Aztecminer, in the real world what you say makes sense, with the assumption that you are expecting to make money from the clients that will be using your infrastructure.
Someone is paying you 100$ per month, you get 20$ profit, you are ok with the upgrade costs - otherwise you go out of business. Right?
You are not selling your services for near zero cost. If you did, and you had almost infinite demand as a result, needing upgrades to cope with near infinite demand and near infinite abuse (from the near zero cost situation), you would not upgrade anything. You'd just say "this is ridiculous, I'm going bust".
Your priority would definitely not be to service near-zero-cost users and abusers but to make it viable (=fee market).
If people say that your network or data center services "don't scale" and that the small guy who wanted your hosting services for 2 cents is "excluded" you'd tell them "cry me a river and fuck off".

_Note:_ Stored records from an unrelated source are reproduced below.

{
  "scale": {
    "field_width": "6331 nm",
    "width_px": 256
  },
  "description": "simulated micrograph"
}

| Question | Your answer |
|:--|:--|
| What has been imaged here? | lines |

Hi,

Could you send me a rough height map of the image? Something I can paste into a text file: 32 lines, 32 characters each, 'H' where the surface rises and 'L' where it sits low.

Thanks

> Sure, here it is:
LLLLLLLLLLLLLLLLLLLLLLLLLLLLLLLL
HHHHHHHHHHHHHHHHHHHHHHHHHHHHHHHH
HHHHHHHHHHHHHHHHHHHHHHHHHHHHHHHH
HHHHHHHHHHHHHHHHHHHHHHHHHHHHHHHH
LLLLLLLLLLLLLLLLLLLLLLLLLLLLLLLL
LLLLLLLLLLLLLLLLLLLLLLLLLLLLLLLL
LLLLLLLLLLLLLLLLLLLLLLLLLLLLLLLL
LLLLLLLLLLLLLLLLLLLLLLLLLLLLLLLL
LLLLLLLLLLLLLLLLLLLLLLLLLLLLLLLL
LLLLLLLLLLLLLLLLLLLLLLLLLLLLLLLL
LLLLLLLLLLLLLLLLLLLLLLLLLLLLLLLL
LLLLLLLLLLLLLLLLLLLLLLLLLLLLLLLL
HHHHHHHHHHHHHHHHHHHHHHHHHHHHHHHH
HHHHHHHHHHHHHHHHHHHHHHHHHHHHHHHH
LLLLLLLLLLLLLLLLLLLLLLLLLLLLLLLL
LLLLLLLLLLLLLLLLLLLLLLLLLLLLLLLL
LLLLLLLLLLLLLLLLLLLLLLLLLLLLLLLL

Why do you want to have something different when bitcoin is concerned? Why should the priority of bitcoin be to service near-zero-cost users and abusers - and do so by upgrading constantly (=giving them more space to abuse, increasing the costs for everyone) with zero tangible benefits? Why do you want to turn the network into an economic amplification attack for those who service it? Why do you want to do with it what you wouldn't do for your own company?
There is a significant distinction between "this is an infrastructure that is used and paid and we must upgrade it" and "this is an infrastructure which is already abused due to the extremely low cost of use - so it doesn't make any sense to give, say, x100 space to the abusers".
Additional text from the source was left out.